|Jonas Max Ferris|
Jonas Max Ferris: The short answer is yes — saving now makes paying for anything later easier because time works to your advantage when saving. Save $1 today, and in ten years you'll have about $2.
The above math is a bit simplistic, because in ten years a dollar will only be worth about $0.78 because of inflation. It will be about as easy to come up with $1.28 in ten years as it will be to put aside $1 today — inflation means you'll be earning about 28% more in ten years without getting promoted. So why not wait to save? Problem is, college tuition will also be 28% more expensive in ten years — if not more than 28% given recent trends.
When you save, it's fairly easy to beat inflation in the long run. As the first example shows, you'll have $2 for every $1 you put aside at about a 7% annualized rate of return. Putting aside $2 in ten years will be harder than putting aside $1 today (unless you win the lottery in a few years…) because you probably won't be earning twice as much money.
I get worried when I hear “small amount” in your question. Don't think the magic of compounding will solve all future woes. Earning 7% a year will be difficult going forward. 7% may be the high end of the likely range of your future returns. You'll still need to save aggressively each year along the way. Expect to have to save an entire year's tuition along the way. Growth of your savings account plus your daughter's student loans should carry your daughter through and help leave her with a manageable debt load at graduation.
One pitfall: don't save the money in your daughter's name — it could make qualifying for student aid (not just loans which almost anyone can get, but actual grants) difficult. This is the one case where saving now will mean your daughter will have to borrow more in the future!
Question: My neighbor's son is going into his second year of college. She told me that the best way they saved up for tuition by concentrating on a single stock or sector. Do you think that's the right way to go? Or should I build a diverse portfolio with a stock/bond mix?
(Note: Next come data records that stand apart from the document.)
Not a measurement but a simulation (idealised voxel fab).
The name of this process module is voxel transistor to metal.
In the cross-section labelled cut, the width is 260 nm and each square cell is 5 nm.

Jonas Max Ferris: Your neighbor is dispensing some pretty lousy advice. If you had a neighbor who didn't save for their son's college tuition, but had a very lucky weekend in Las Vegas where they parlayed $1,000 into room and board for a four year private college, would you listen to them if they said that was the best way to save up for college — getting lucky gambling?
While you have a shot at bigger winnings the more concentrated your investment — one stock being at the far extreme of concentrated portfolios — you have an equally good shot of having no money at all for school.
While Warren Buffet, the great investor, pokes fun at diversification, the drag of diversification also leads to more predictable returns.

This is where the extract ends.